While attention is concentrated on the unfolding drama of the Kosovo peace process after Rambouillet, Croatia is preparing for parliamentary elections later this year.
The Croatian Democratic Union (HDZ) of President Franjo Tudjman, determined to remain in a majority, is immersed in a crisis facing the country's media.
International monitoring organisations have sounded frequent warnings over the pro-HDZ stance of the state broadcasting media and systematic harassment of independent newspapers critical of the regime.
Now the pressure is more subtle. Stjepan Malovic, professor of journalism at the University of Zagreb, says: "My personal feeling is that in 1999 government control of, and pressures on, the media will be even stronger."
The Organisation for Security and Cooperation in Europe has identified Tizak, the state distribution company, as responsible for bringing many newspaper publishers to their knees.
The six main opposition parties have drawn attention to the "extremism" of the HDZ, demonstrated by a deteriorating situation at the state television and the national news agency, HINA. Within two days this month, the heads of both the national television station and the agency resigned.
Most of Croatia's 2,500 journalists started their careers in the communist era, Professor Malovic says. "We tried to achieve media freedom but the war stopped that. Now we are facing threats to media freedom again."
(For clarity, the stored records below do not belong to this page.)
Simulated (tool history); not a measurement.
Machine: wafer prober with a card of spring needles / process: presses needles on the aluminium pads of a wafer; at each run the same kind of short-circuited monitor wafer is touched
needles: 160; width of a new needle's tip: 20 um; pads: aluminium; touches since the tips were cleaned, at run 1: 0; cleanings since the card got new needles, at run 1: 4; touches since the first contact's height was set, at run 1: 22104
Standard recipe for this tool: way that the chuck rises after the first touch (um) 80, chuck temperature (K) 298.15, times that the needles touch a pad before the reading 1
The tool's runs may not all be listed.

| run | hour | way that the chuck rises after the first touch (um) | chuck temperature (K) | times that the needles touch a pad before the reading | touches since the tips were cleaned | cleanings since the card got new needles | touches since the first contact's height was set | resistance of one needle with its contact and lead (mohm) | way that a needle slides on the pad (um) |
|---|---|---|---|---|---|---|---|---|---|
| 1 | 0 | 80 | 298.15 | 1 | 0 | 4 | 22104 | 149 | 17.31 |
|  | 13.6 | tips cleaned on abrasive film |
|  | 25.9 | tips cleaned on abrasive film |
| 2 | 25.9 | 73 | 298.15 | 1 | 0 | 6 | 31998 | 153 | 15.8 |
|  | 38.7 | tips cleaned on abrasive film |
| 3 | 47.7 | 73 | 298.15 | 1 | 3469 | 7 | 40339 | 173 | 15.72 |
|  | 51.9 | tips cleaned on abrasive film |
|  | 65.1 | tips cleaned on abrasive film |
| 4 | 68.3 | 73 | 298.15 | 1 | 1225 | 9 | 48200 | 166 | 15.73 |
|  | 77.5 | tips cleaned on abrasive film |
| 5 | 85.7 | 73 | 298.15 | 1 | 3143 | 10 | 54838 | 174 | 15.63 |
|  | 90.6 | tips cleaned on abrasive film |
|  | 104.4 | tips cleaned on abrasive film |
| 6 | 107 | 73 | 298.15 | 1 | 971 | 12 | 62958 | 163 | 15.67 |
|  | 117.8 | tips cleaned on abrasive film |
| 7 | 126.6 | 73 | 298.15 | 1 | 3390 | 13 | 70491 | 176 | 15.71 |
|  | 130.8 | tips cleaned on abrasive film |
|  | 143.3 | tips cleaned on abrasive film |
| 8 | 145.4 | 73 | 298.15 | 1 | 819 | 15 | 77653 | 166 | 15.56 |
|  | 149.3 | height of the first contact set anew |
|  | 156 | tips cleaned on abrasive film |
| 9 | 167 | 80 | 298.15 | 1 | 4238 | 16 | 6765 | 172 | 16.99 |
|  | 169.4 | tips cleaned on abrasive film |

Professor Malovic, director of the new International Centre for Education of Journalists established in Opatija by the Croatian Journalists' Association, believes the key is to improve journalistic standards through professional training and career development. Short courses and workshops will give journalists from the transition economies professional training in ethics, investigative reporting, and other skills.
The task of covering the elections is one of the key tests for Croatia's journalists and Professor Malovic, who intends to organise a workshop on political journalism, is conscious of the need to work both with the state and the independent media.